Transactional e-mail is one of the areas in e-mailmarketing most marketing departments do not spend a lot of attention to. It is built as an extra function inside an eCommerce platform or other platforms and once set up, it might lose your attention quickly. So I want to talk about transactional e-mails a little.
A transactional e-mail is (as perfectly described by MailChimp) an individual e-mail triggered by action. So this means that the e-mail is not sent in bulk, but only to one recipient at a time. Transactional e-mails are actually send out a lot, from an order confirmation to a password reset link.
The difference between transactional and regular marketing e-mail is that the main purpose is not to generate money, but rather a desired action or notification as the result of an action. The lack of action could also be the action itself.
What has transactional e-mail to do with CRM?

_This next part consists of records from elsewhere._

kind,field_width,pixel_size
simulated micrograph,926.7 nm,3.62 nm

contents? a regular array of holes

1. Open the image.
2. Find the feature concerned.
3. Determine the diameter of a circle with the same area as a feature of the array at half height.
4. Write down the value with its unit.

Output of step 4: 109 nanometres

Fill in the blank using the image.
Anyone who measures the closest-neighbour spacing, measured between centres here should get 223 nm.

Transactional e-mail design is especially useful when you are creating a 360 degree view of your customer
A lot of transactional e-mail resides in different applications. Having different applications communicating with your customer will generate a lot of (poorly designed) transactional e-mail. However, your customer is still on the same customer journey, and CRM is about the customer. Because your CRM will also be able to generate transactional e-mail (invoices, customer cases, et cetera), it is good to review your whole transactional e-mail design and strategy. Transactional e-mail design is especially useful when you are creating a 360 degree view of your customer. You will be able to offer customers a more consistent experience, resulting in a better customer journey.
Common typs of transactional e-mail
Transactional e-mails are widely used. Here’s a short list of transactional e-mail types:
- Order confirmation
- Shipping confirmation
- Service inquiry
- Password forgotten
- Welcome e-mails
- Updates or notifications
- Cart abandonment
- Thank you for [something]
- We haven’t seen you for a while
Transactional e-mails are pretty common, so this list is (obviously) incomplete. It is just an idea to get you started in transactional e-mail design.
How do I design a good transactional e-mail?
If you are to set up a transactional e-mail strategy, you might want to consider send systems that are able to monitor opens, click rates and bounces. The most ideal way would be to have the results synced in your CRM or to have CRM send out transactional e-mails. Here are 5 rules to keep in mind while designing transactional e-mails.
- Stick to a template
- Be personal
- Have a clear message
- Consistent tone of voice
1. Stick to a template
Try making a template suitable for your business
Most of the times I see companies trying to modify existing system e-mail templates into a good transactional e-mail template. That should not be the way to address this, from a designer point of view. Instead, try making a template suitable for your business. This way you are communicating consistently (at least in design) with your customers or prospect. They know what to expect from you.
2. Be personal and relevant
If you want to become truly personal: adjust the e-mail to the individual
Nothing bothers as an unpersonal e-mail message. As consumers, we all know that companies hold a lot of customer information. We usually give up a lot of privacy to place an order or ask for an inquiry. So why don’t you use that information in your e-mail? Leverage the fact that people are reading e-mail on different times, depending on their work or personal schedule. If you want to hit the average person, there is research done on what times you should send your e-mail. However, if you want to become truly personal and sending the e-mails on the right time: adjust the e-mail sends to the individual. Also, think about being relevant. If your CRM is good at keeping track of your customer’s behaviour, try using that information in your e-mails.
3. Have a clear message
Less is more, when it comes to transactional e-mail
Stick to one message per e-mail. It is pretty confusing to receive a transactional e-mail that also wants to answers frequently asked questions, offers up and cross selling possibilities and ends with a survey. The fact that your e-mail sending system is having the technical capabilities of doing so doesn’t mean you should put all the available functions in one e-mail message. Less is more, when it comes to transactional e-mail.
4. Consistent tone of voice
When you are interacting with a customer, it should look like they are speaking to the same person.
Consistency is key in transactional e-mail, as you should know by now. The tone of voice in your e-mails is also something to worry about. Often, a lot of companies underestimate the importance of a consistent tone of voice. When you are interacting with a customer (on any channel), it should look like they are speaking to the same person. This means you should change the words you choose, the length of the sentences and the overall sound to your receiver.
Once you created one or two transactional e-mails, be aware that you entered an optimizing process that may never stop.
Once you created one or two transactional e-mails, be aware that you entered an optimizing process that may never stop. After all: what happens when you use different headlines for your e-mail? Are people more likely to open it or not? And what if an action triggers the e-mail send but you decide to pause the e-mail for a day or two? Does it affect the e-mail opens? The key is to experiment. Since your target audience and the relationship with your customers is unique, there are too many variables why people do or do not want to read and take action from the e-mail you sent. That is why you should always experiment with transactional e-mail.